I knew I shouldn’t have read the email. This is what I get, I thought, for being so addicted to my phone. Would it have killed me to let it sit and just read it later, after work?
Madison was peacefully firing away at her tiny phone game and I envied her numbness. Better to be addicted to a phone game than addicted to checking your email.
I had been forgetting to breathe and now my eyes were wet. Tears were coming fast and I realized I needed an escape plan. A how-to-not-cry-at-work plan.
I had cried at work before, finding a bathroom and breathing hard and coming out with my eyes red-splotched and salty, fooling no one. But this was worse, because we were on the crowded 86th street crosstown bus. I was bringing Madison home from school and it was my job to do that, certainly, without crying. My job as the babysitter was a simple one. Be an adult for a few hours. And not even an adult really, just adult enough to keep a child safe from 3 to 6:30, or 7pm, depending how the train was running that would bring her mom home.
Tears were coming fast now, other passengers could see it. I could not stop and it was only a matter of moments before Madison would sense my uneven breathing, which was getting harder to disguise and….
“Are you crying?” the eight year old asked me, her phone now limp in her hand, the game paused; a Tetris block hovering mid-screen.
“Um… I’m… (gasp) I’m okay,” said the 29 year old sitting next to her. Me. A beet-red-faced spectacle on a long, snaking crosstown bus headed west through Central Park.
“Why are you crying?” she asked, her voice now changed, uncharacteristically compassionate, as if in a spot-on impression of her mother in this exact scenario. It hurt my heart to hear her use a grownup’s voice and I wished I could be a child again, not on this bus, mind you, but in some soft place, atop my old bunk bed maybe, before email was invented.
“Did something bad happen?”
I was torn because I didn’t want to burden her and knew that I was wildly out of line to be telling her my problems, but then again, I was having a massive and obvious emotion and it hardly seemed like there was anywhere to go but with the truth.
I bit my lip and steadied my breath, trying to think how I could translate this mean email I’d received to a child.
“Um, well, I wrote a … a play (I said, instead of a TV pilot, which seemed too abstract a concept). I wrote a play. I worked very hard on the script, of the play. And my friends want to help me make the play (I thusly explained the concept of producers) and so they said send it — the script of the play — to this guy and he’ll read it and — well, he didn’t like it, my play. And this email” — I looked down at my open phone, at the nasty email telling me what garbage my writing was — from a man whose opinion I’d been told was important.

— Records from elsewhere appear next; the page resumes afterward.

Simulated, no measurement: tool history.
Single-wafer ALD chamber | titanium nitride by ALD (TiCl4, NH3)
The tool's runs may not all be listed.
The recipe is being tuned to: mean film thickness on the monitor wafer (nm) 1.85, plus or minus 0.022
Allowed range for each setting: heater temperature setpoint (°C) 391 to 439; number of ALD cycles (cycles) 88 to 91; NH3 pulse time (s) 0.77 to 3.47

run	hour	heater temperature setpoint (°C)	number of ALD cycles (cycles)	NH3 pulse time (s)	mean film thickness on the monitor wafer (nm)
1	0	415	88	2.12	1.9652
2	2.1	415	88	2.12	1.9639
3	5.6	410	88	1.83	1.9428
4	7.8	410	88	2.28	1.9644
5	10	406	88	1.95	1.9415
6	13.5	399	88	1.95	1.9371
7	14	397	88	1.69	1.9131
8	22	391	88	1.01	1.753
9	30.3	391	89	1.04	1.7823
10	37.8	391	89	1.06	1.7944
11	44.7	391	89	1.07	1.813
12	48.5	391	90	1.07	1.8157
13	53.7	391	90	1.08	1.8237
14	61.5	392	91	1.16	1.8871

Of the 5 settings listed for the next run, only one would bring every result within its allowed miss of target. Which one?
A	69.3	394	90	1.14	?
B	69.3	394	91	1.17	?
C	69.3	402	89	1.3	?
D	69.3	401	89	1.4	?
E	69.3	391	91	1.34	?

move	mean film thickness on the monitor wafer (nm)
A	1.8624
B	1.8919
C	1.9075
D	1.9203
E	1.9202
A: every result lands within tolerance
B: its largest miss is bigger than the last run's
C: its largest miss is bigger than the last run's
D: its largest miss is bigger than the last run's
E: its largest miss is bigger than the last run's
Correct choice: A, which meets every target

I was wiping tears and snot away as gracefully and adult-fully as I knew how. To Madison I said once more, emphatically, to make up for the lack of context and her lack of life experience, “This guy really, really — just — did not like my play.”
The problem sounded so simple, maybe even meaningless, but also so very extra sad, when spoken aloud to an 8 year old.
I had said my piece, so I turned to face her straight on, to see what she’d make of it. Through my mortification, I met her gaze and found that she was looking back at me with the steadiest eyes. And with an unflinching, unshakeable surety, she said,
“I KNOW that if I read your play, I would love it.”
My sternum caught her words like a hiccup and I stifled another sob.
My response crumbled, tired and honest, into the tight space between us on the packed crosstown bus:
“You would. You really would love my play, Madison. It’s good.”
“Well, I know that!” she said, as if defending her fine taste and common sense.
Her confidence in my script, sight unseen, without a shred of empirical evidence, without having completed third grade, was contagious.
I slid my offending phone into my grimy coffee shop logo-emblazoned tote bag. Madison slumped back into her unpaused game, setting the Tetris block down and sighing softly. I looked up at my fellow passengers, doing damage control on my reputation and daring them, just daring them, to disagree with Madison, and with me, that I had written a great play.